# (play) pocket billiards



## ewie

First of all, apologies for lowering the tone again.

*play pocket billiards/pinball, to*_ phr. _[1940s+] *1* to play with one's genitals through a trouser pocket
(~_The Cassell Dictionary of Slang_, 1998, p.928)

A few questions.
(1) Are you familiar with this slang term _pocket billiards_?
(2) Has anyone else heard of the _pocket pinball _alternative? ~ I haven't.
(3) [The tricky one] Now just _imagine_ that a friend of mine was writing, say, a humorous story, about a chap who repeatedly indulged in this (un)gentlemanly behaviour, and said friend didn't want to have to keep *repeating *_He stood there playing pocket billiards for a minute or two _...
Do you know of any existing alternatives to this expression?
Can you provide any made-up alternatives? ~ they need to be (1) clean, (2) euphemistic (but not as euphemistic as _jangle one's loose change_, e.g.), and, if possible (3) funny.
The best we've come up with so far is the rather cumbersome and not-particularly-funny: _He stood there inventorizing his trouser assets._

My friend thanks you in advance


----------



## se16teddy

(1) Yes, _playing pocket billiards_ was in popular use when I was at school in Bradford. 
(2) No
(3) Reconfiguring his family jewels?


----------



## panjandrum

(1) Yes.
(2) No.
(3) ... checking his wedding tackle ... ... searching for inspiration deep in his trouser pocket ... ... rearranging the family jewels ...


----------



## ewie

Thanks, chaps.  I've never been mad keen on _wedding tackle_ ~ it always sounds a bit (erm) rugby-club to me.  (Oops, sorry Teddy).  I like the 'inspiration' one though, Panjo.
Inspiration is precisely what I seem to be lacking over this ...


----------



## cuchuflete

1— Yes.
2– No.
3- Charming the trouser snake; Playing surreptitious handball?


----------



## ewie

Thanks for turning your great mind to my friend's problem, Cucho ... but (3a) ~ a bit _coarse_, (3b) ~ not quite euphemistic enough.


----------



## out2lnch

I've never hear billiards used in the expression, I've only ever heard it as pocket pool. As an alternative I've heard _rearranging the furniture_.


----------



## ewie

out2lnch said:


> _rearranging the furniture_.


Brilliant, Out2 ~ I love it


----------



## panjandrum

Oh, yes, thanks Out2. That expression was flirting with the edges of my conscious mind earlier but I kept thinking about deckchairs and White Star liners so I knew I was barking up the wrong metaphor. I heard this as "rearranging the furniture in the basement".
... adjusting his undercarriage?


----------



## Thomas Tompion

1. Yes.
2. No.
3. _Rearranging_ _the furniture_ sounds like a once-and-for-all activity - I'd take it to mean adjusting intimate nether garments which have become in some way uncomfortable. _Playing pocket billiards_ has more the ring of a leisure pastime.
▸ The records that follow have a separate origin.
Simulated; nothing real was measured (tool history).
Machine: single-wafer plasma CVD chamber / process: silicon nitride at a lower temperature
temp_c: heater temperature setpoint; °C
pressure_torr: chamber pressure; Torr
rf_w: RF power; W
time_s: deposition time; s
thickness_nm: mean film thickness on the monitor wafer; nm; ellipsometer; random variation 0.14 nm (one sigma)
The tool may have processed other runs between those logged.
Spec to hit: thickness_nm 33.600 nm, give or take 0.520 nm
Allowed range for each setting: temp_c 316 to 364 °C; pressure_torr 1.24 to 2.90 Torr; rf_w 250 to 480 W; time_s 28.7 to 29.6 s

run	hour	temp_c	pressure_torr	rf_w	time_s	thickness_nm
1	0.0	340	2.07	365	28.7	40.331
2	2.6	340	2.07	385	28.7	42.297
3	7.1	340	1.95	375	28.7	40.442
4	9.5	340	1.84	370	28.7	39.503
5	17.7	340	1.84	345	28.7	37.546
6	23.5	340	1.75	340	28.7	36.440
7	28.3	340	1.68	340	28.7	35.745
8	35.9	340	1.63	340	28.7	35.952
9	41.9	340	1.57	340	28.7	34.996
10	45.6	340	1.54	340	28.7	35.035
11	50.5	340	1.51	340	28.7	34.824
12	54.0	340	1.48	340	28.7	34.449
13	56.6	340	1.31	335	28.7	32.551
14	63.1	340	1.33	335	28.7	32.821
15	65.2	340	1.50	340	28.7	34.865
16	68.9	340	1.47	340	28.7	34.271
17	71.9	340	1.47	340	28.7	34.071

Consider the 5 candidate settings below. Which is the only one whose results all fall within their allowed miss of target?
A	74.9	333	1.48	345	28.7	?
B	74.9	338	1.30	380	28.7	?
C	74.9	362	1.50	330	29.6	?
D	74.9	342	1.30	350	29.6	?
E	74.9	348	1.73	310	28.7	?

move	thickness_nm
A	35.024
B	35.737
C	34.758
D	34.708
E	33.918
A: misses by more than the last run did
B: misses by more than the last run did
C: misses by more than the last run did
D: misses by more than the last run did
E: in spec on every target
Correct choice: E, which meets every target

This all reminds me terribly of the story of the small boy, the bishop, and the loaf of bread.


----------



## ewie

I take your point (pardon the expression) about _rearranging the furniture_, Mr.T.  I suppose it depends on whether you're used to folk who rearrange the furniture (literally) once every solar eclipse or ... whenever there's an _*r*_ in the month.

Is the story relevant to the subject?  Might it provide some insight into the curious scarcity of terminology for this most popular of gentlemanly leisure pastimes? or at least give us a good _larf_?


----------



## Basil Ganglia

3. Option for #3: checking the roll of quarters in his pocket.  (I believe this phrase originates from a quip by Mae West in one of her movies; _"Are you happy to see me or is that just a roll of quarters in your pocket?"_)


----------



## ewie

I _like_ it, Steve ~ but am afraid it might fall a bit flat with a British audience

_But_, your mentioning that Mae-West-ism has sparked my brain to something like _reloading his gun_ or ... erm ... _something__ his pistol_ ~ I'm not well-up on gun terminology.  Helping hand, anyone?


----------



## Basil Ganglia

ewie said:


> I _like_ it, Steve ~ but am afraid it might fall a bit flat with a British audience
> 
> _But_, your mentioning that Mae-West-ism has sparked my brain to something like _reloading his gun_ or ... erm ... _something__ his pistol_ ~ I'm not well-up on gun terminology.  Helping hand, anyone?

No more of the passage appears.